A controversial stealth tax from Chancellor Rachel Reeves is set to cost thousands of British workers up to £4,420 by the end of the decade, according to damning new analysis.
The Chancellor’s decision to extend the freeze on personal tax thresholds until 2030 has received criticism for contributing to fiscal drag, which leads to people paying more to HM Revenue and Customs (HMRC).
Fiscal drag occurs when incomes or inflation rise during a period of time when tax thresholds are kept at the same level, resulting in Britons being pulled into higher tax brackets.
Tax thresholds were originally frozen by former Conservative Chancellor Jeremy Hunt in 2021 but Ms Reeves’s confirmed an extension to the freeze during her Budget statement last month.

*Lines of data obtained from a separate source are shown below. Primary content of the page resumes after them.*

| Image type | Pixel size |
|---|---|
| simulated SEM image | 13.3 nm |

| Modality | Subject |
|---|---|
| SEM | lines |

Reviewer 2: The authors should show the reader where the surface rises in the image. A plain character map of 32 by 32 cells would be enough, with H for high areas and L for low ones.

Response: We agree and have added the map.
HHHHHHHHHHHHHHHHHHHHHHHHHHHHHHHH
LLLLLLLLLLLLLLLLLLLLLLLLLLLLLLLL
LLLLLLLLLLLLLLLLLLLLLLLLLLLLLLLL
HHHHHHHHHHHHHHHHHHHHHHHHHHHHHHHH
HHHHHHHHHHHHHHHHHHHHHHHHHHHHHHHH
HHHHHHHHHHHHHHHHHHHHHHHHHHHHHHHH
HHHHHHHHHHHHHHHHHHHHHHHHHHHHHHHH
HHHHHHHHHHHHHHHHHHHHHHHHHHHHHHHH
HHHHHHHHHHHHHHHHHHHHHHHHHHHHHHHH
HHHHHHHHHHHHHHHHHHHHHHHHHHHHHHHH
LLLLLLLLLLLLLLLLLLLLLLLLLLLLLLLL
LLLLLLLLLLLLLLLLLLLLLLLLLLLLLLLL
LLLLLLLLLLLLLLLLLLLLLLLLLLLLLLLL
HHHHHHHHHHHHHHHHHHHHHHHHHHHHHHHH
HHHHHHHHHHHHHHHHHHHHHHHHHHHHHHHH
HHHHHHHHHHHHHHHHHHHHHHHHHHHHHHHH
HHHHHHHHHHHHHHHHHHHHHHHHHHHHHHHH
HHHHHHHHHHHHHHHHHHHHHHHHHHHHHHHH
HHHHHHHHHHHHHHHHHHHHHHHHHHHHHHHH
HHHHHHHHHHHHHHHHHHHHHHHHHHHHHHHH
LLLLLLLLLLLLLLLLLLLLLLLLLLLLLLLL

As well as this policy move, the Chancellor revealed a £2,000 cap on workplace pension contributions via salary sacrifice with National Insurance to be charged on any amounts above this threshold.
New research from Standard Life found 74 percentage point gulf in how different age groups view the 2025 Budget, with older Britons deeply pessimistic while younger adults remain broadly optimistic.
The pension provider’s post-Budget survey found those aged 55 and over registered net approval of minus 37 per cent, citing frustration over tax increases and alterations to ISAs and pensions.
By contrast, adults between 18 and 34 recorded net positive sentiment of plus 37 per cent, buoyed by measures including the national living wage rise, which attracted net support of plus 58 per cent among this cohort.

Overall public approval sits at minus eight per cent, while confidence in pensions delivering adequate retirement income has dropped 10 percentage points compared to last year.
The planned changes to salary sacrifice arrangements, scheduled for 2029, are compounding financial anxiety among workers. The scheme currently enables employees to redirect part of their pre-tax salary into pension contributions, cutting both income tax and National Insurance liabilities.
Standard Life’s findings show 18 per cent of all respondents are “very concerned” about the forthcoming overhaul, with this figure climbing to a third among those earning £70,000 or more annually.
Nearly half of worried respondents fear the reforms will diminish their motivation to save for retirement. Among higher earners expressing concern, 49 per cent believe the changes could affect decisions around promotions or salary increases.
Overall, one in five people said the new rules might influence whether individuals accept higher-paid positions. The Budget also confirmed income tax thresholds will stay frozen until 2031, extending the existing freeze by an additional three years.
This policy has again exposed sharp generational divisions, with 18 to 34-year-olds showing net support of plus 36 per cent compared to minus 29 per cent among the over-55s.The cumulative cost of the freeze, which began in 2021, will be substantial by the end of the decade.
Someone on £30,000 annually will pay £1,476 more in income tax and National Insurance by 2031 than they would have if thresholds had risen with inflation. For those earning £60,000, the additional burden reaches £2,838, while workers on £80,000 face an extra £4,420 in deductions.
Mike Ambery, the retirement Savings Director at Standard Life, part of Phoenix Group, said: “The Budget has landed very differently depending on where people are in life.

“Younger adults see room for optimism – many support steps like the rise in the national living wage, which perhaps gives them a sense that the system is beginning to move in their favour.”
He added that older generations appear to feel “the rug is being pulled under them at the worst possible moment.”
On salary sacrifice, Mr Ambery warned: “Changing it now risks making saving feel harder at a time when most people are already under-saving for retirement.”
He concluded: “This is a moment for clarity and stability. Pensions are for the long-term and any future reform should give people more certainty about their future, not less.”